SUSE / DeepSea

A collection of Salt files for deploying, managing and automating Ceph.
GNU General Public License v3.0
160 stars 75 forks source link

rebuild runner needs to read error messages from osd.py(runner) #1746

Open jschmid1 opened 4 years ago

jschmid1 commented 4 years ago

When running a salt-run rebuild.node operation which fails before unmounting the drive but after zapping it we have stale data from osd.list(minion module).

The osd.remove func will raise an Exception [OSDNotFound] that needs to be handled by this function.

Otherwise the rebuild runner just exits with:

[ERROR   ] Failed to remove OSD(s)... skipping data1
The following minions were skipped:
data1

Resolve any issues and run
 salt-run rebuild.nodes data1

I also noted that the rebuild runner in master is not the same as in SES6. That needs to be forwardported eventually.

swiftgist commented 4 years ago

Shouldn't the try...except get caught in osd.remove since exceptions do not propagate across runners? Also, the osd.remove module is user facing and should give a reasonable return error independent of rebuild.node.

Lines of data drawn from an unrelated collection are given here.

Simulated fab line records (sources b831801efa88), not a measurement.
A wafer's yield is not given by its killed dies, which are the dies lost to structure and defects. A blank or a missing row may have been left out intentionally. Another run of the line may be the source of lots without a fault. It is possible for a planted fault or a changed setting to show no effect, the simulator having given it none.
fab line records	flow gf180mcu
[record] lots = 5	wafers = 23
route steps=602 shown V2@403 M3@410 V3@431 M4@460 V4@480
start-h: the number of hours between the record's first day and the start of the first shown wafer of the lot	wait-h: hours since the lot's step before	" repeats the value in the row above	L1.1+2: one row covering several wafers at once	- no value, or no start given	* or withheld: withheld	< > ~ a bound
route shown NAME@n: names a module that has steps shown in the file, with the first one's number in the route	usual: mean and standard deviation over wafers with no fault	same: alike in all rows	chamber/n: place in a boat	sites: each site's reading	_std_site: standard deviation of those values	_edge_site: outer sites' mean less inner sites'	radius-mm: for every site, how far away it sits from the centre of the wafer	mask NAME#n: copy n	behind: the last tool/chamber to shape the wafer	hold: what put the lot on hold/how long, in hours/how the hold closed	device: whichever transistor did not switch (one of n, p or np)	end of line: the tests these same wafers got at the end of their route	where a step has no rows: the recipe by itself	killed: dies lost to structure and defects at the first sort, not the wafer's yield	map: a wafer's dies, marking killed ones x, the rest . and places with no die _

The _check_return is a summary of all the operations for a minion. Errors for a specific osd should come from osd.remove.

jschmid1 commented 4 years ago

Shouldn't the try...except get caught in osd.remove since exceptions do not propagate across runners? Also, the osd.remove module is user facing and should give a reasonable return error independent of rebuild.node.

Right, and I'm inclined to rework that..

The _check_return is a summary of all the operations for a minion. Errors for a specific osd should come from osd.remove.

It still needs context, I think the discussion we'll have about module return types for deepsea-next will have some influence on that.